Family Beyond Family

Enthu Cutlet
4 min readFeb 10, 2021

Following the age-old birthday tradition, the 18-year-old me added two more wishes to her bucket list as I officially stepped into adulthood.

“Want a trip to the mountains!”

“Want a family beyond my family!”

Mountains are always a must added wish in every bucket list. But a ‘family’ was something I desperately wanted for as long as I can remember. A broken brown home always made that 18-year-old adult (read: teenager) question if normal families only existed in fairy tales. 12 years of education could never explain the realities of family. All it could teach was how families were made within the four walls of our house. But what if we break through those walls? What if we create our own boundaries? Can we find a family beyond our family?

My questions were answered when I travelled 25 kilometres for an interview on a Thursday morning. It was the first interview of my life, and probably a life-changing one for the record. My love for social work led me to join a Social Internship where I would get to serve the society the way I wanted. I joined the internship with an aim of only giving back to society. I never knew how much it would give me back in return for the small contributions I was about to make.

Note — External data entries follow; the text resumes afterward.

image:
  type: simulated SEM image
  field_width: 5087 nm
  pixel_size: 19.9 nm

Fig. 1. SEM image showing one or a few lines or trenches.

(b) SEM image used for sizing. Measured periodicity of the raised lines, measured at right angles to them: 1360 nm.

I started working as an intern in the Social Internship in 2018 and that is when I found my mentor. I never knew I needed a mentor in life. Who does? I was an 18-year-old kid unaware of what adulthood was like (technically I am still unaware). I only knew him as the coordinator to whom I was answerable for my work. He, on the other hand, saw something and decided to mentor me beyond the tiny margins of this internship.

My first lesson began when he taught me about the importance of professionalism. He showed me the way work should be seen and not how I used to function years ago. Till date, whenever someone compliments me for the standards of work I follow, I owe every such praise to him. He made me realize the calibre I had in me. And that was not it! It was him who showed me how imperfections exist at every nook and corner, and how easy it was to embrace them. That is how I found my teacher in no time.

He must have been a genie or something who could see right through me every time I was bothered. He took all my cribbing over every petty issue like his sip of coffee — effortlessly and gracefully. I don’t have a count of how many times I have cried over the most trivial things. But crying doesn’t solve our problems, do they? Acceptance does. If it weren’t for him, I would have never understood the meaning of acceptance and hope. I am still learning my way through adulthood and its tricks. But having a mentor like him just made that very rough road smooth enough for me to learn. I still make my mistakes, but one thing which he never did was give up on me. I wasn’t sure I was capable of being redeemed after every mess I created. He made sure to keep that hope alive no matter what. That was how I found my ray of hope amidst this cloudy sky.

Having no elder siblings always itched me in ways I could not express to anyone. I was someone my family could look up to, but I did not have one person as such till I met him. He became the idol I could look up to every time I was in a catch 22 situation. From spending all day and night to prepare my final year dissertation to help me choose my career options, I discovered how he had a magic wand for every circumstance. Making wrong choices has always been my forte until he helped me make the best decisions which ended up being the turning points in my life. I had a poorly constructed concept of what friendship meant. He introduced me to his dictionary of friendship and soon became the strongest pillar of support for me. That is how I found my friend at the most unexpected sphere.

The wait to find a mentor, a friend and most importantly a family, all in one person, was worth it. Our stories go back to how I have always been the Enthu Cutlet who was nurtured by him to what I am today. I have shared equal amounts of both laughter sessions as well as thrashing fiascos with him. And then I have shared genuine conversations about everything I can think of. Today, four years down the line, all I know is the idea of working my way through the real world without him makes me believe that my life would have sucked like a rotten apple otherwise. That is how I found my family beyond my family.